Wednesday, October 27, 2021

On Haskell layout rule

Layout rule in Haskell allows programmers to omit writing braces and semicolons in let, where and do by a lexer and a parser who insert them automatically. Here are some references for Haskell layout rule:

When I read through the sections, I feel that the layout rule is quite intuitive but its formal description is a bit difficult to understand. So, I have decided to try to explain the formal description by example so that I can understand it better, which is the purpose of this article.

Suppose a simple Haskell program as follows.

1:module Main where

2:

3:main = do

4:    putStr hello

5:    putStrLn world

6:  where

7:    hello = "Hello"

8: 

9:world = " World!!"


GHC will automatically translate it into one in the following. 

1:module Main where

2: 

3:{main = do

4:    {putStr hello

5:    ;putStrLn world

6:  }where

7:    {hello = "Hello"

8: 

9:};world = " World!!"

0:}


This is a very useful feature for programmers. However, the compiler writers will be more burdensome because the implementation of the layout rule is quite tricky. The layout rule demands a lexer and a parser to work together. You can never develop a standalone Haskell lexer correctly without support by any parsers. 

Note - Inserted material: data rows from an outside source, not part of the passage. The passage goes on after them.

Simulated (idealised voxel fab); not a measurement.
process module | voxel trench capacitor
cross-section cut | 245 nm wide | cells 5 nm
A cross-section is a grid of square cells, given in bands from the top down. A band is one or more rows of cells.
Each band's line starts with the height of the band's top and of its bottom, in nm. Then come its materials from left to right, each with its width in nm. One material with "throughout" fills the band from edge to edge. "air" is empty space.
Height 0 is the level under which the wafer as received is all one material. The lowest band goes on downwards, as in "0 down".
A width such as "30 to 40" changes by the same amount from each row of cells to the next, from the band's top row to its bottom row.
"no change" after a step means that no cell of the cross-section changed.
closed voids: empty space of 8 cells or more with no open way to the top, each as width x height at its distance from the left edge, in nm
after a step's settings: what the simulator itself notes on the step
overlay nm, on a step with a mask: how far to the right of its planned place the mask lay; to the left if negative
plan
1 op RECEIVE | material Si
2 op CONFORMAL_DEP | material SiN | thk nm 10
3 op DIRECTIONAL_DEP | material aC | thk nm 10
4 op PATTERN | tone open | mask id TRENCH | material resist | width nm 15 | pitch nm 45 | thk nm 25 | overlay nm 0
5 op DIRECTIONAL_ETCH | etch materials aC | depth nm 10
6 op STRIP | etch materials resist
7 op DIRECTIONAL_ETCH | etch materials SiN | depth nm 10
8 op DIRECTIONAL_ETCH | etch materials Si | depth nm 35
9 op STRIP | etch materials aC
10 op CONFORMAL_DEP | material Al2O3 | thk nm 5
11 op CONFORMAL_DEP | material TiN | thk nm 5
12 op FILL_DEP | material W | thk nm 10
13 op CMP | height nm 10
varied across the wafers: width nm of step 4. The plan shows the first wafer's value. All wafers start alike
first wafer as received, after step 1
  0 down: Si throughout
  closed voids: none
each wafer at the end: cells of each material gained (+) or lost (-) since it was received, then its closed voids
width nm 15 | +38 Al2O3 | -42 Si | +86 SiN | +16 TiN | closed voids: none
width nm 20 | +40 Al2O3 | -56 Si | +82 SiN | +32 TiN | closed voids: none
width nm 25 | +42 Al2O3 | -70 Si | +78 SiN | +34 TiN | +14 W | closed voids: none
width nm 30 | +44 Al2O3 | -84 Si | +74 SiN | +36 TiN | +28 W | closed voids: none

In this article, let me try to explain this layout rule by showing a running example of the layout translation function in the Haskell 2010 language report. This function explains the layout rule by translating one using the layout rule into another with explicit braces and semicolons (so without using the layout rule). 


L (tokens, indentations) = tokens' where

  • tokens : indentation sensitive tokens
  • indentations : nested indentation context (e.g., [5, 1])
  • tokens' : indentation insensitive tokens using explicit braces and semicolons

To recognize spaces in Haskell lexer, special tokens <n> and {n} are introduced. 
  • Firstly, {n} indicates that there is no { right after let, where, do, or of. The integer, n, is the column (indentation) of the next lexeme. It is defined as 0 when there is no lexeme and the end of file is reached. 
  • Secondly, <n> indicates that there are only white spaces in front of a lexeme in a line. The integer, n, is the column (indentation) of the lexeme. 

Note that the first column is 1, not 0. The zero as an indentation is used specially, which will be explained later.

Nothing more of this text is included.